# san juans/chesapeake



## TSOJOURNER (Dec 16, 1999)

looking to charter one week in one of these two locations. any info is welcomed. tks tc GBA


----------



## dtfm (Sep 23, 2002)

Recently chartered from San Juan Sailing in Bellingham, Washington and would HIGHLY recommend them. Small, family owned operation with a good fleet of well-priced charters. Very knowledgable about the San Juans, too. See them at sanjaunsailing.com


----------



## TSOJOURNER (Dec 16, 1999)

We have chartered 3 times from San Juan Sailing in Bellingham in the last 4 years and I would echo the last post about this being a good outfit. They have some older boats but they all seem to be well-maintained. Their location also puts you closer to some of the more interesting islands. The San Juans offer many secluded anchorages with stunning views, and some small but charming harbors and marina resorts. Wind is not consistent, and we''ve found that unless you''re willing to sail in stormy weather when the wind picks up(and we are rarely deterred by the occasional squall), you''ll be motoring on sunny days in warm, but calm air. You will likely encounter both kinds of weather in one week.


----------



## TSOJOURNER (Dec 16, 1999)

I wanted to know if anyone else had input as to charter companies in the San Juans. Also, Redbud, do you have some favorite islands or anchorages you''d willing to share some information about?
-Dave


----------



## jparker11 (Jul 8, 2000)

Echo the endorsement for San Juan Sailing. I have recommended them to several friends and relatives without disappointment. Their big asset is location. Easily accessed from SeaTac without ferry rides and border crossings. Two hours after landing, you can be sitting on your boat! If you can take a border crossing and/or ferry ride, the Bosuns/Seahorse operation in Sidney, BC is a nice place to start from also. And they are priced in that other currency!!

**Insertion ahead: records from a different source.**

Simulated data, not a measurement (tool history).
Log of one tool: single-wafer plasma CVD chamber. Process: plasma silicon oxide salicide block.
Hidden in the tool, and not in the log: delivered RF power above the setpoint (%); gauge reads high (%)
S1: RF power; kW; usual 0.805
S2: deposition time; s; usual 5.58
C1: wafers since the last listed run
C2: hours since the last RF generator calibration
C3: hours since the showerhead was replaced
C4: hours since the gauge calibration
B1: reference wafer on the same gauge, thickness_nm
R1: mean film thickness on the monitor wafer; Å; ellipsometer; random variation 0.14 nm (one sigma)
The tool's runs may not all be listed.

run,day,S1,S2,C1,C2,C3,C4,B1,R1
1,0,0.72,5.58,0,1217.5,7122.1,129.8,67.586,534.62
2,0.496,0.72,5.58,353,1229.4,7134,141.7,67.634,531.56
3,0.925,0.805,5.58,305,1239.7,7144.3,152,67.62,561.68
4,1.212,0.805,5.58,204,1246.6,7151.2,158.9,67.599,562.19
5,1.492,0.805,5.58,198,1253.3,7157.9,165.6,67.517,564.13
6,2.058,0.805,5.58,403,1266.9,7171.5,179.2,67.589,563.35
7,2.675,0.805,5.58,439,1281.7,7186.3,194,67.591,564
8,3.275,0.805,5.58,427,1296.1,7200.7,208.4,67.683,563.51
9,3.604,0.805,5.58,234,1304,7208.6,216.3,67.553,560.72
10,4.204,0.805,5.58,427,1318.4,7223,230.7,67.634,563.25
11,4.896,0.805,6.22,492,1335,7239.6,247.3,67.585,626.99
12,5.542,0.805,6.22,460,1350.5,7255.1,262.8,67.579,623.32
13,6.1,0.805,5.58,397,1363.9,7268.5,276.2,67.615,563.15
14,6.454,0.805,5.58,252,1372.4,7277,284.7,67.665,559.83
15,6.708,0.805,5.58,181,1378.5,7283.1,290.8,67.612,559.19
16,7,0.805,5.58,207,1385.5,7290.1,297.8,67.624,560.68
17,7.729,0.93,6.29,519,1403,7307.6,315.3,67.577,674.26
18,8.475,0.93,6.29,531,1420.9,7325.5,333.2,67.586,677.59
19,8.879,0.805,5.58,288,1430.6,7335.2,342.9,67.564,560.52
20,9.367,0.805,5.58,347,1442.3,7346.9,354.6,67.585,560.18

Favorite islands and anchorages??? Geez, have had a boat up there for 15 years, very seldom go the same place twice!! Depends on your tastes in cruising. Is it an evening sitting on the hook with the crab rings set (Westcott Bay), or, China Town in Victoria''s Inner Harbor moored in front of the Empress. It is all time related, everything is within a 30 mile radius of Friday Harbor. How much time do you have, Dave?? A Fantastic cruising grounds.


----------